These materials may or may not be cross-linkable. For some
performance purposes it may be necessary to crosslink the materials
and form a matrix or network on the surface of the cationic dyeable
polyamide. The degree of increase in anionic dyeability has been
measured by spectrophotometry to be up to 100% or greater (200% of
the control), but may be higher. The governing factor is the
balance between the acid dyeability and stain resistance desired in
the final product.
[0010] The coating or finish may be applied by any convenient means
used in the art including pad bath, spray, various printing
techniques including roller printing, screen printing, space
printing as can be accomplished with Belmont, Superba and other
similar yarn printers in the trade, ink jet printing, injection
printing such as Chromojet printing.
[0011] A preferred group of polymers are those of the TruDot.RTM.
(MeadWestvaco, Special Products Group, Charleston, S.C.) including
TruDot.RTM. P-2673 swellable latex, a cationic styrene-acrylic
copolymer available as a water-based swellable cationic latex
(copolymer 33-37%, water 63-67%) designed for printing and inkjet
coating formulations with inkjet receptivity on nonporous and
porous surfaces. The use of a crosslinker such as XAMA 220 (a
polyfunctional aziridine compound from Bayer) up to 12-15% is
recommended. The polymer is hydrophobic and the use of a
crosslinker reduces hydrophilicity. Also available is TruDot.RTM.
P-2615 cationic solution polymers (MeadWestvaco) a cationic acrylic
copolymer (27-33%) in water (67-73%) (clear liquid) developed for
use as low molecular weight binders in inkjet print
formulations.
[0012] Other dye receptive coatings to consider include styrene
maleic anhydride imide resin (SMA) available from Sartomer USA.
Also, maleic anhydride modified adhesives for coating have shown
improved adhesion to nylon than the non-modified adhesive.
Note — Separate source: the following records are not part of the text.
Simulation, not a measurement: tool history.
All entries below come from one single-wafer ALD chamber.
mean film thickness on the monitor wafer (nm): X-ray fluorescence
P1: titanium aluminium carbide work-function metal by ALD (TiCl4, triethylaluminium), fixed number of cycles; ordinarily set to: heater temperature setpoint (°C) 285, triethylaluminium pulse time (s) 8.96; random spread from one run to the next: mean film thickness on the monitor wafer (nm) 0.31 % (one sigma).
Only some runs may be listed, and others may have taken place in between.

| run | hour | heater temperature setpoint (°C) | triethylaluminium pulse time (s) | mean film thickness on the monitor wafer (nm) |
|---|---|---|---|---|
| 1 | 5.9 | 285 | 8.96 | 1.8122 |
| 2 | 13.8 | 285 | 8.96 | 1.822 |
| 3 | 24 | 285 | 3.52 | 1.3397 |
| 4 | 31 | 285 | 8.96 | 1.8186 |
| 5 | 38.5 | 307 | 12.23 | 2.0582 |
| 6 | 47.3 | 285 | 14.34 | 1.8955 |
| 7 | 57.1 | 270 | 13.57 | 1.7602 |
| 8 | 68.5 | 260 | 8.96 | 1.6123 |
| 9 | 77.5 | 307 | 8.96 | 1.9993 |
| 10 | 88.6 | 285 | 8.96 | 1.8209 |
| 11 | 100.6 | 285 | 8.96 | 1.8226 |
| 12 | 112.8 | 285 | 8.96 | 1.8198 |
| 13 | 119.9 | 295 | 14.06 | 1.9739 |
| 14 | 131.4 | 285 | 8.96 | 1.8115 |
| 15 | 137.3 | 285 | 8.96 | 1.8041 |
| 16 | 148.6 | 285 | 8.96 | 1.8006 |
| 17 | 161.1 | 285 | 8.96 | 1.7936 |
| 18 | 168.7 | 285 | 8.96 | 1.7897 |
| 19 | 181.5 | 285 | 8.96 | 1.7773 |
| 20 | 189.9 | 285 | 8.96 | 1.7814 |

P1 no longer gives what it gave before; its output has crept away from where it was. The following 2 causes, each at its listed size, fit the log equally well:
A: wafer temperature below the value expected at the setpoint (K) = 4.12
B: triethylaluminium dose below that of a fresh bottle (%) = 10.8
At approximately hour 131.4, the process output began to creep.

Quaternary based polymers such as poly-diallyl dimethyl ammonium
chloride (poly-DADMAC) (LPM Technologies) should be considered as
creating acid dye sites on cationic fibers.
EXAMPLE
[0013] Increased acid dyeing levels have been achieved by applying
an anionic dye receptive coating to cationic dyeable nylon yarn. A
solution of the cationic styrene acrylic copolymer TruDot.RTM.
P-2673 (1% to 7.5%) with a corresponding amount of crosslinking
agent XAMA.RTM. 220 (0.6 to 0.1%) was applied in a space dyeing
machine (without dye). The coated yarns were tufted into carpet.
Acid dyes, specifically premetallized acid dyes were applied from a
bath containing the dyes and necessary dye auxiliaries at 600% wet
pick up on the weight of the carpet. The carpet was steamed for 8
minutes in a lab steamer simulating a saturated steamer on a
continuous carpet dye range. Cold tap water was used to rinse any
residual dye and chemical from the carpet, followed by drying. The
resulting carpet exhibited a multi-tone appearance and deeper shade
than the control fabric.
* * * * *